Limoux Flashcards
Limoux
Both Limoux and Die have a long and proud tradition of sparkling wine production. However, they are also the source of much confusion over production methods.
There are three permitted sparkling wines….
- Cremant de Limoux
- Blanquette de Limoux
- Blanquette de Limoux Méthode Ancestrale
The first two are commercially the most important whereas the methode ancestrale wines are only made in very small volumes.
Location- Limoux
Languedoc
Climate- Limoux
The region is exposed to both Atlantic and Mediterranean influences and the importance of their influence divides the area into distinct zones. Altitude is a key factor.
Vineyard- Limoux
Cremant de Limoux: Minimum alcohol required is 9.5% abv.
Grape Varieties
Cremant de Limoux
- Principal Varieties- Chardonnay (50% min) Chenin Blanc (between 10 to 40%), Chardonnay and Chenin Blanc (90% max)
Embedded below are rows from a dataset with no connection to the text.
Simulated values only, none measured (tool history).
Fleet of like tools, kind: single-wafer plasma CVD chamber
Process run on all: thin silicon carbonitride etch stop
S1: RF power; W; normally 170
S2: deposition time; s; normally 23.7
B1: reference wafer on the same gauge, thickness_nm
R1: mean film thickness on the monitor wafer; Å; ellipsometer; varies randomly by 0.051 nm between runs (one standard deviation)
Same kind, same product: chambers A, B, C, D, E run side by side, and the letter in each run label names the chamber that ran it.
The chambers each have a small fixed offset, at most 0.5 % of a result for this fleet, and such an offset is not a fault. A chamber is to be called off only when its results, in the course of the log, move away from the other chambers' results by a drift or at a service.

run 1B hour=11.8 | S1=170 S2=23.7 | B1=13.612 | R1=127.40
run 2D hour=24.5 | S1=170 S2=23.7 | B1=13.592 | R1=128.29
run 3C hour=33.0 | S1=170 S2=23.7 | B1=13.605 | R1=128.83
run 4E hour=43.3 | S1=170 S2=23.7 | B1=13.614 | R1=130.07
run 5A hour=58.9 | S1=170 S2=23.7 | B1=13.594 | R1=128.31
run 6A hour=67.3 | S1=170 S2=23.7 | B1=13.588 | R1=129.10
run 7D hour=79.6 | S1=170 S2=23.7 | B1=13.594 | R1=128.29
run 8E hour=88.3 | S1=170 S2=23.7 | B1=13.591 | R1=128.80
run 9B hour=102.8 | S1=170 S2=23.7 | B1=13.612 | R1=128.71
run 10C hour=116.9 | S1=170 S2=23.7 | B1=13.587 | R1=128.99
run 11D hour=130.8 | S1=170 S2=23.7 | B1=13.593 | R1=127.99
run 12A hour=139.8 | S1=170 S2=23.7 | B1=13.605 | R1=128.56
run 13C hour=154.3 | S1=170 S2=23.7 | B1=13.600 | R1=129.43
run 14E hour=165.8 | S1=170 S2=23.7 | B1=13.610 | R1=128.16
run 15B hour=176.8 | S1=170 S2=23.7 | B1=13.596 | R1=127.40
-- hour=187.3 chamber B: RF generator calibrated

- Secondary Varieties- Mauzac and Pinot Noir (20% max), Pinot Noir (15% max)
Blanquette de Limoux
- Mauzac (90% minimum), Chardonnay, Chenin Blanc
Blanquette de Limoux Méthode Ancestrale
- Mauzac (100%)
Winery- Limoux
Cremant de Limoux: Like a cremant
Blanquette de Limoux:
- Traditional method
- Maximum 9 month on the lees
- 3.5 bar minimum
- Produced in Brut and Demi- Sec styles
Blanquette de Limoux Méthode Ancestrale
- No enrichment or concentration of the must is permitted
- The wine starts fermentation in tank
- Partly fermented must is bottled. Liqueur de triage is not permitted.
- The wine continues to ferment in the sealed bottle and must reach a pressure of at least 3 bar.
- The wine must stay on the lees for a minimum of 2 months.
- The yeast can be removed by disgorgement or transfer method
- Liqueur d’ expedition is not permitted
- 6-7% actual alcohol and residual sugar of approximately +50g/L
Winery- Limoux
Yeast retention, residual sugar and stability
Unlike wines made by similar method in Die these wines are not commercially significant and there is little clarity in the exisiting sources as to exactly how they are made.
The wine is typically reported as being cloudy and sweet and given the limited availability of these wine around the world it is hard to ascertain whether this is representative of current production. However, the legislation does allow for disgorgment.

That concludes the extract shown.